Longitudinal Sections, Mississippi Valley, 1878

The Mapping of North America's Internal Navigation Systems

from: Waterways Cartography, Part I

Railroads were the big winners in competition with waterways as a result of the Civil War. Their military service in moving troops, munitions, and supplies demonstrated their essential function in economic development. Roads, canals, and steamboat navigation remained important, but with the Republican Party in control, economic development, Westward expansion, and technological innovation were given high priority. The Transcontinental Railroad, approved by the wartime Congress and supported by presidential leadership, functioned as the centerpiece of the nation’s transportation boom in the post-war decade.
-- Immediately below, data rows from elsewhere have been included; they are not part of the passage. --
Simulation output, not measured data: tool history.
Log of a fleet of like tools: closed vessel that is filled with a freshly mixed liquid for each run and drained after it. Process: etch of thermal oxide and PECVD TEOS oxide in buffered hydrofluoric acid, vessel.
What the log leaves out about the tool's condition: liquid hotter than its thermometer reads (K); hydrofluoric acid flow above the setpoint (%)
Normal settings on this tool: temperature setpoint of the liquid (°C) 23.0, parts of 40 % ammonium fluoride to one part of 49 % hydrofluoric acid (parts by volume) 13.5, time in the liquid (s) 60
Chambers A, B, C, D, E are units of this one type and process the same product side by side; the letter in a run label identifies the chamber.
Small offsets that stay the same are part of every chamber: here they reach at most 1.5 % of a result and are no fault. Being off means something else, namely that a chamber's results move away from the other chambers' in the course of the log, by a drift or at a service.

A major issue, however, pitting interior navigation interests against railroad interests, involved the bridging of rivers by railroad companies. Abraham Lincoln himself, as a railroad lawyer, had successfully argued a case for the railroad when a steamboat struck the first railroad bridge across the Mississippi River at Rock Island. To provide an engineering context for additional bridges across the Great River, Congress in 1866 appropriated funds for a survey of the Upper Mississippi River, requesting information on “plans of construction as will offer the least impediment to the navigation of the river.” Field work, directed by the celebrated General Gouverneur K. Warren, took up the first two years, but a final report was delayed until 1878 for a variety of reasons. The document, a 232-page book with sixty-one fold-out maps, graphs, and charts probably had limited utility as new bridge technologies reduced the value of the work. By the publication date, eleven bridges had already crossed the river, while others were authorized or under construction.

A set of interesting maps or sections in the report portrayed the bluffs on both sides of the river, showing their generalized geology and exaggerated topography. These drawings, with the left bank at the top and the right bank at the bottom, traced the course of the Mississippi from Fort Snelling near St. Paul at the top to the Jefferson Barracks just south of St. Louis. Note that this is really a strip map in two parts, with the top set of profiles documenting the northern portion of the valley and the bottom set continuing the coverage from just south of the mouth of the Rock River in Illinois to a point immediately south of the mouth of the Missouri River.

In places the profile of the bluffs is not given either because these hills were composed of glacial till and not solid rock or because the flood plain reached far back from the water’s edge. In general, however, the profiles show how deeply the tributary streams, even small creeks, have cut their way through the bedrock so that their mouths equal the elevation of the Great River. A reader needs a map of the river to set these profiles into their proper context. Then one could, with some effort, piece together both the overhead perspective provided by the map and the profile view from the water’s surface. It would then be apparent that Sabula, Iowa, Sheet 2, at the top left, is a town on a low-lying island with towering palisades surrounding it.